"...nothing would ever be the same again." (Time Patrol, p. 114)
"Nomura suspected the Unattached agent had seen enough existence to have become more foreign to him than Feliz - who was born two millenniums past either of them." (p. 115)
"...none less than God can be trusted with time. The Patrol exists to guard what is real." (p. 123)
Patrolmen usually refer to the Danellians but not to God. This short passage makes the Patrol sound like James Blish's Service which is based:
"'...upon the only principle we have ever encountered which permits a man to both choose, and not choose...I may be addressing it to nothing but a sort of cosmic Dead Letter Office, but that can't be helped. The message itself is plain. It has got to read:
"'To Whom it may concern: Thy will, not mine.'"

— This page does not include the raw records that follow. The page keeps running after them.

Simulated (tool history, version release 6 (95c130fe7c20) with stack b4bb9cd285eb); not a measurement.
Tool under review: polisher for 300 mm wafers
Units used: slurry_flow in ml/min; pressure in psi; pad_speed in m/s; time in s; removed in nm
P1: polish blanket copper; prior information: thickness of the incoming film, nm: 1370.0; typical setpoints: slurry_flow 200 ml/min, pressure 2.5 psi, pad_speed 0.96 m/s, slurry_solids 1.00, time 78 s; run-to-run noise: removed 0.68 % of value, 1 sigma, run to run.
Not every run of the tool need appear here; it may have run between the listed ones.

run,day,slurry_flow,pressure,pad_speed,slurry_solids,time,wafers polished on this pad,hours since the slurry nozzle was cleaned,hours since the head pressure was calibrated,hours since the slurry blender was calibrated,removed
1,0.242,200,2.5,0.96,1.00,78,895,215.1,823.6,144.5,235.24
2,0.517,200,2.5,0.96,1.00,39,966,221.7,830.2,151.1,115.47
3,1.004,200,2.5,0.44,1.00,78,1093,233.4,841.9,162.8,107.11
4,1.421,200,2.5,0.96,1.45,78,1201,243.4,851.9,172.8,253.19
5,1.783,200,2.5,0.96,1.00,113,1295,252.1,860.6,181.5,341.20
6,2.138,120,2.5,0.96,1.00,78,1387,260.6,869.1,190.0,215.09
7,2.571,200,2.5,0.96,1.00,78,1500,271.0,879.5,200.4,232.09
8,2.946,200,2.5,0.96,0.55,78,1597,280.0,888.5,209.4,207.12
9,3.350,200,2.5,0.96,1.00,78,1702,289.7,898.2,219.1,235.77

-James Blish, The Quincunx Of Time (New York, 1983), p. 104.
(Influenced by Blish, before meditating, I address a short agnostic prayer, "To Whom it may concern, to whatever gods may be...")
"Could any man with real roots stand knowing what will eventually happen to his own people?" (Time Patrol, p. 132)
"'We'll return [to Japan] one day.'
"Everard knew rather sadly that they would, and that a storm would destroy the fleet and drown who knows how many young men." (p. 141)
John Sandoval of the Time Patrol wonders whether his timeline is worth preserving. His parents:
"'...lived in a tumbledown hogan. I saw my father crying once, because he couldn't buy shoes for us in winter. My mother died of TB.'" (pp. 149-150)
Although the Patrol is Everard's family, nation and reason for living:
"The distant supermen turned out to be not such idealists after all. They weren't merely safeguarding a perhaps divinely ordained history which led to them. Here and there they, too, meddled, to create their own past.... Don't ask if there ever was any 'original' scheme of things. Keep your mind shut. Regard the rutted road mankind had to travel, and tell yourself that if it could be better in places, in other places it could be worse.
"'It may be a crooked game,' said Everard, 'but it's the only one in town.'" (p. 171)
- and this story is called "The Only Game In Town." It is comforting to reduce history or the universe to a single "town." However, the realization that the only game in town is crooked must count as an ultimate loss of innocence.
1 comment:
Kaor, Paul!
Yes, In "The Only Game In Town," Everard suffered some disillusionment about the Danellians, that even they could have self interested motives.